As he mentioned in his last editorial (November/December 2014 issue, pg. 44), Frank Di Giacomo is “retiring” as publisher of METRO, but is still very much involved in the magazine, working on strategic partnerships and other projects as VP/publisher emeritus. Fortunately, I have the privilege of working closely with Frank, and he will continue to impart his decades of industry experience and knowledge to me and to METRO, in general. Thank you, Frank, for the fantastic work you’ve done in delivering a first-rate publication, and thank you for passing on the baton to me.
U.K. separates commercial and policy concerns
For my first column, I decided to compare the U.S. public transport industry with that of the U.K., where I grew up. In doing so, I detect two very different underlying philosophies at work. What’s even more interesting, though, is how the philosophies of the two countries’ industries are beginning to converge, which has lessons for each.
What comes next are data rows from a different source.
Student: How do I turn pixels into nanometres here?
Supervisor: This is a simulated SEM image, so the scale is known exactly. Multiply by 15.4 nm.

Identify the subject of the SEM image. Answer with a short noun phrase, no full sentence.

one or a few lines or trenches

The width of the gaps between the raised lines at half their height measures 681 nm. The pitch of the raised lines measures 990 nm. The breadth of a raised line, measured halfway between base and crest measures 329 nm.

In the U.K., there is not much dispute that public transport is considered a vital part of the country’s infrastructure and essential to economic development. British gasoline taxes are about 61% of the total price of petrol at the pump, according to a recent article in the London-based The Telegraph, which is the equivalent of about $8.27 per U.S. gallon. This means that the decision whether to drive is a pretty conscious one and other travel options are important. In the U.S., driving is almost considered a right — the word “freeways” is revealing.
Differences in distances also matter. Many English have never even been to Scotland, but Edinburgh and London are about as far apart as Los Angeles and San Francisco or Washington, D.C. and New York. But you would never hear many people in any of those cities saying the same thing about their counterparts.
Ironically, though, U.S. public transport is far more socialized than the American industry, a result of significant changes made during the 1980s. Much of this was because the British economy and government budget were in dire straits. To Brits, the heavily subsidized U.S. industry looks a lot like the 1970s, when local governments directly ran bus and rail services. Now, with a few exceptions, public transport services are privately provided, either through franchises, subsidized contracts or even open competition in many local markets with several private operators.
Government still has an important role, however. The county passenger transport executives are similar to the regional transit authorities in the U.S. and Canada, except that they focus on regulating safety and quality, and manage the public investments and ensure that everyone has access to the services they need.
Both can learn from each other
This is not to say that U.S. and American professionals have little to say to each other. On the contrary, many European operators are taking their expertise in operating in a more commercial environment to interested U.S. cities, such as Las Vegas, San Diego, Denver, New York and Phoenix. And many in the U.S. are proposing a higher gas tax, especially when prices are so low, not only to help pay for greater investment but also to help incentivize using public transport, just as Europe has done.